Everyone likes to look rich, but no one likes to waste money.

Giving your packaging an “upscale” look doesn’t have to break your budget. Here are a dozen hints to look like you’ve spent a lot on packaging without actually doing so.

1. Less is more. From the pyramids to Bauhaus architecture, minimalism has been associated with affluence. “The more upscale you try to be, the less you do, because simple equals elegant,” says packaging designer Robert Wilkes. An uncluttered design with a lot of blank space conveys the message that you don’t have to shout about how good your product is.

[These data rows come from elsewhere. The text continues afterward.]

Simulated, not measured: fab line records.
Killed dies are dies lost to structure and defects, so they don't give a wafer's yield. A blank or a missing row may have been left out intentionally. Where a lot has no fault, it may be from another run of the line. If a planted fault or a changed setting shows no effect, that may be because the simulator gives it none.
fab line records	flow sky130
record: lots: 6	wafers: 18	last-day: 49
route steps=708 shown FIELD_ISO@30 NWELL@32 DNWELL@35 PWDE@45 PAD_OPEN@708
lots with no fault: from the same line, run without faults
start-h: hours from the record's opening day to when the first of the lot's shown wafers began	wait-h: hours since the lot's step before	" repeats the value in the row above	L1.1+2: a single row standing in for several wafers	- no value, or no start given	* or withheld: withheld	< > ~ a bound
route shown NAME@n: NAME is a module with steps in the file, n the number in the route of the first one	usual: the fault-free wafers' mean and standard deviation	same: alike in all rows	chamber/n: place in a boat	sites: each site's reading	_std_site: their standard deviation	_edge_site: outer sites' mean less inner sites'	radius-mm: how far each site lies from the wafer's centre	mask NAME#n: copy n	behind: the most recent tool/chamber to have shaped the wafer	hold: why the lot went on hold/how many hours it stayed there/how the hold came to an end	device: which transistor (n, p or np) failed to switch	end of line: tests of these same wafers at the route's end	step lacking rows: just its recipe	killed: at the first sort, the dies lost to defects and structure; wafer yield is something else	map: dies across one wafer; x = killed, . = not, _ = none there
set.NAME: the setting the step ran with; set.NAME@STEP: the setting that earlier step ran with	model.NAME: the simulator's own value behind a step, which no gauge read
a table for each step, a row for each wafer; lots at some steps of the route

2. Soften it. Soft-focus photography, where the product is in sharp focus but the surrounding elements are blurred, looks sophisticated and keeps the consumer’s attention, well, focused. “And the budget aspect of that is, you’re probably going to have to do photography anyway, so if you spend a little extra time focusing on the technique, you can get that luxury look within your budget,” says Lee Sucharda, president of Design North.

3. Show your mettle with metal. Foil- or hot-stamping is one of the most common ways to give packaging an upscale look. A good way to achieve that effect without paying through the nose is to ask your printer to throw in a process tint — an ink that supplements the standard four colors — with a metallic hue.

4. All for one, and one for all. If your product comes in multiple flavors, using a common package and varying the label establishes brand identity, exudes confidence and saves money. “If you have truffles that are in a tray, and the tray itself is common, so your maple-flavored truffles and your fudge-flavored truffles are all in the same tray, but you print a sleeve that wraps around that tray that indicates your flavor, you can even reduce the number of plates you use to print that sleeve by just having the flavor reverse out of one color,” Sucharda says.

5. Know your printing options. Digital printing is often a good alternative for regional or seasonal packaging. It often turns out more vivid than standard four-color flexo printing and can save money on short runs. Conversely, if you have many long printing runs, look into direct-to-plate technology as a way to slash preprint costs.

6. Use Hexachrome printing. Hexachrome is a six-color process, developed (and trademarked) by Pantone, that adds vivid orange and green to the standard four printing colors (black, blue, yellow and red). “If you print Hexachrome, and your package [contained], let’s say, fruits and vegetables, you’d have very vivid greens, very bright reds and oranges,” says Gwen Granzow, vice president and creative director at Design North.

7. Use a specialty substrate. Part of saving money on a project is spending it judiciously. If you choose packaging with an appealing surface, that’s half the battle for an elegant look. Holographic substrates, for example, are expensive but carry a lot of impact for the dollar. It’s not even necessary in some cases to spend a lot to get a specialty substrate. Kraft paper, for example, can impart a wholesome, “natural” look at very little cost.

8. Use a specialty label. In a 180-degree reversal of the previous tip, using a stock container and concentrating your budget on the label can give maximum shelf impact for minimal expenditure. It’s not even necessary to spend a lot on the label to do something unique with it. Rosemont Wines, for example, tips its labels at a 45-degree angle for an eye-catching graphic presentation.

“You can get cartons that are almost any shape and size, and a lot of different paper stocks as well, and then just print a very small, simple label — have it run over the top or something — kind of like a stamp — so you can save money by not having to print the outer carton at all,” Granzow says.

9. Make things clear. Clear film labels are a good, inexpensive way to mimic more expensive techniques like foil-stamp or silk-screen container decoration. They work especially well when the product is an appealing color. “That one’s pretty much a no-brainer,” Granzow says. “With any category, you name it, it’s there.” It’s especially developed for beverages.

10. Play the match game. Another way to exploit an appealing or vivid color is to match it with label graphics. For example, a ruby shade the same tint as cranberry juice can give the impression of expensive die-cut labeling.

11. Subtlety gets attention. Many premium products use tone-on-tone color schemes, such as robin, sky and navy blue. This establishes brand identity and stands out on shelves crowded with multicolor graphics. Judicious use of specialty finishes like mattes or varnishes can be a great way to get attention, too.

12. Use “fresh” colors. Consumers associate certain colors with freshness. “We’re talking about starting with white as the background and then using bright accent colors like orange, lime green, bright blues,” Granzow says. She cited Nestlé’s Lean Cuisine Spa Meals frozen dinners, which feature white backgrounds, turquoise borders and bright colors, good example.